Latest on the Blog

Follow Us On:

2007-07-18 08:24:00

Fair Housing Issues: Disability Access Lawsuits Are on the Rise

Now is the time to be proactive about accessibility issues for the disabled on commercial or residential rental properties! The number of lawsuits being brought against owners and property managers has risen to a level that is receiving national attention. In recent years, accessibility lawsuits have focused primarily on large public venues such as recreation and shopping areas. Lately, however, the rental housing industry has become a target of these lawsuits as well.

These cases are expensive and time-consuming to defend, even if the defense is successful. Therefore, good business planning involves attempts to reduce the risk that a suit will be filed in the first place. It is seldom worth the plaintiff's effort to sue when there is clearly no legal basis for a suit. Even so-called "nuisance" lawsuits, which are designed primarily to make the defendant pay to settle (rather than actually create access) usually have some type of non-compliance issue to cite. Knowledge is the key to avoiding non-compliance.
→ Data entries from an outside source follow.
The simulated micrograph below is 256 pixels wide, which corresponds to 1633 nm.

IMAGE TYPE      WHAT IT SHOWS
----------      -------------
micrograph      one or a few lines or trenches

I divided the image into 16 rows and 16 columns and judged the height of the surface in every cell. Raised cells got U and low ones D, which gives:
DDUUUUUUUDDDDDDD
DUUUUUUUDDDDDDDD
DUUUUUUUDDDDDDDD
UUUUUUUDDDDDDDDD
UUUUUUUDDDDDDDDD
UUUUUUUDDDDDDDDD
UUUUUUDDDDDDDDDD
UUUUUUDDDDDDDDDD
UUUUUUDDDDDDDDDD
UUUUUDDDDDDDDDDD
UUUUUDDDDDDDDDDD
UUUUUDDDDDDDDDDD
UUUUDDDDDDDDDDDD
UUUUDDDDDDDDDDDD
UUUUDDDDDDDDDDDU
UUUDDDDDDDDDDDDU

There are several laws that deal with disabled access to real property. This article is in-tended only as an overview to address, in general terms, the requirements in commercial and conventional rental housing. It does not address individual disability accommodations or subsidized housing requirements.

The Americans with Disabilities Act (ADA) is commonly used as the generic name for disability issues (like the brand name Kleenex® is often used to mean facial tissue). The ADA only applies to one portion of rental properties -- the areas to which the public is invited. The federal Fair Housing Act (as well as other Federal, state and local laws) applies to accessibility in the private common areas of the property and the individual rental units. The following list of "Do's and Don'ts" may help reduce your risk of monetary liability for access issues:

  • Don't Assume.

ADA: The ADA was enacted in 1990. Many owners and managers of residential and commercial rental property assume that if their buildings pre-date the passage of the law, they are "grandfathered in" and need not comply with the ADA. That is an incorrect assumption and has proved to be costly for uninformed landlords. All areas of a property to which the public is invited need to be accessible to the extent that access is "technically feasible" and "readily achievable." The public areas of properties even include the rental office (or residential manager's unit) in properties with 16 units or more (which must have an agent of the owner on-site). Remember that in a lawsuit, feasibility and achievability will be determined by a judge or jury, so be prepared to defend whatever position you take!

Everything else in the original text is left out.